The Maltese Falcon (1941 Film) - Adaptations and Parodies

Adaptations and Parodies

The CBS radio network created a 30-minute adaptation of The Maltese Falcon on The Screen Guild Theater with actors Bogart, Astor, Greenstreet and Lorre all reprising their roles. This radio segment was originally released on September 20, 1943, and was played again on July 3, 1946. On May 18, 1950, another adaptation was broadcast on The Screen Guild Theater starring Bogart and his wife Lauren Bacall. In addition, there was an adaptation on Lux Radio Theater on February 8, 1943, starring Edward G. Robinson, Gail Patrick, and Laird Cregar.

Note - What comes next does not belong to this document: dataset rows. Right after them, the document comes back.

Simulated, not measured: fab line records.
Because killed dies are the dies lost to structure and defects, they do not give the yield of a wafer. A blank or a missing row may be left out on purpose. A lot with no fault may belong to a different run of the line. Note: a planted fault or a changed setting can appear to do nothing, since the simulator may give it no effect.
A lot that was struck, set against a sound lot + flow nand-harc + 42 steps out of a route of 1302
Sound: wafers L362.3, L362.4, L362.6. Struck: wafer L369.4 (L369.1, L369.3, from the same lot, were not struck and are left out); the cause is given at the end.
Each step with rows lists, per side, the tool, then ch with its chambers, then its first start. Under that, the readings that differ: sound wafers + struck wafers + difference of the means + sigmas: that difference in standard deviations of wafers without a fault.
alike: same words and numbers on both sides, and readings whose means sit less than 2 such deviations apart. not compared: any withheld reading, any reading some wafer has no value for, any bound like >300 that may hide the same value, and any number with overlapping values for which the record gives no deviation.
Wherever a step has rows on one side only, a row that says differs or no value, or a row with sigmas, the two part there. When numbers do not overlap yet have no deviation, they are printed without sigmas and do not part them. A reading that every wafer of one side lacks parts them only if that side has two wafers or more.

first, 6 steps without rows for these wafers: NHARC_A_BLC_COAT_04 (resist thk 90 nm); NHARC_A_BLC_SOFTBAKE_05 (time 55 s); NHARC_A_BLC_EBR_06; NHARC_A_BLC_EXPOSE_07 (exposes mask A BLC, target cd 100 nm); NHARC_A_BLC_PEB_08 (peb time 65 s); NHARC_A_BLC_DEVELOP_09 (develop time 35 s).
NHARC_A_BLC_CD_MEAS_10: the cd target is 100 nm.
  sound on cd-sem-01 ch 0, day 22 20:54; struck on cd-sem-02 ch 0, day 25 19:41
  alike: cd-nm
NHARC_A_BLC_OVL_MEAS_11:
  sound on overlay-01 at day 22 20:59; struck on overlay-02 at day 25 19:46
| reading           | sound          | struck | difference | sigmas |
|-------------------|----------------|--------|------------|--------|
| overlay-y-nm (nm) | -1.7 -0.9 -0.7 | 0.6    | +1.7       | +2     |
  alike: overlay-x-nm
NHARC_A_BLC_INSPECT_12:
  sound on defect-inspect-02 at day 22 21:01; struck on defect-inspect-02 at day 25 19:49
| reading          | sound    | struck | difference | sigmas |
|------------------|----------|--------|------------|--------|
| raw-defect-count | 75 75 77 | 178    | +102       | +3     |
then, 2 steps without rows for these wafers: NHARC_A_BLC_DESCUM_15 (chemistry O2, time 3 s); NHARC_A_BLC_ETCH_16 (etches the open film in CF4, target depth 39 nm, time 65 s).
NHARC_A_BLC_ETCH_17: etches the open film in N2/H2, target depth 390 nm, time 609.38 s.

In 1975, Columbia released a spoof sequel of The Maltese Falcon called The Black Bird, starring George Segal as Sam Spade, Jr., with Patrick and Cook reprising their roles as Effie and Wilmer from the 1941 version. In 1974, during production for this film, one of the seven plaster figurines of the original 1941 Falcon on display at the Los Angeles County Museum of Art was stolen, and it was alleged that the "disappearance" of the figurine was staged as a publicity stunt for the Segal film. If it was, it came up short since news accounts of the missing Falcon exceeded those of the Segal film.

In 1988, the film was homaged in "The Big Goodbye", a first-season episode of Star Trek: The Next Generation. Captain Jean-Luc Picard, played by Patrick Stewart, is a fan of detective stories of the early 20th century, including the fictional Dixon Hill, a stand-in for Sam Spade. In a holodeck simulation, Picard-as-Hill is opposed by Cyrus Redblock, whose name is a play on "Sydney Greenstreet". Redblock is looking for "the item", which is never identified, standing in for the Falcon.

The film was parodied in the first-season episode of Sylvester & Tweety Mysteries entitled "The Maltese Canary" in which Tweety is mistaken for the rare statue and chased after by various shady characters, including Sylvester.

In 2001, the film was paid homage again in "Charmed Noir", a seventh-season episode of Charmed. In it, two siblings at Magic School write an immersive novel in which all characters are seeking the "Burmese Falcon". The boys become inadvertently trapped in the novel for decades, though time basically stands still for them. Paige Matthews, played by Rose McGowan, and an associate become trapped in the book as well many years after the boys do. Matthews asks one of the boys if the Burmese Falcon is "Like the Maltese Falcon?" in an attempt to understand the situation in which she finds herself. The boy replies that everyone knows that the Maltese Falcon was a fake, and that the Burmese Falcon is the genuine article.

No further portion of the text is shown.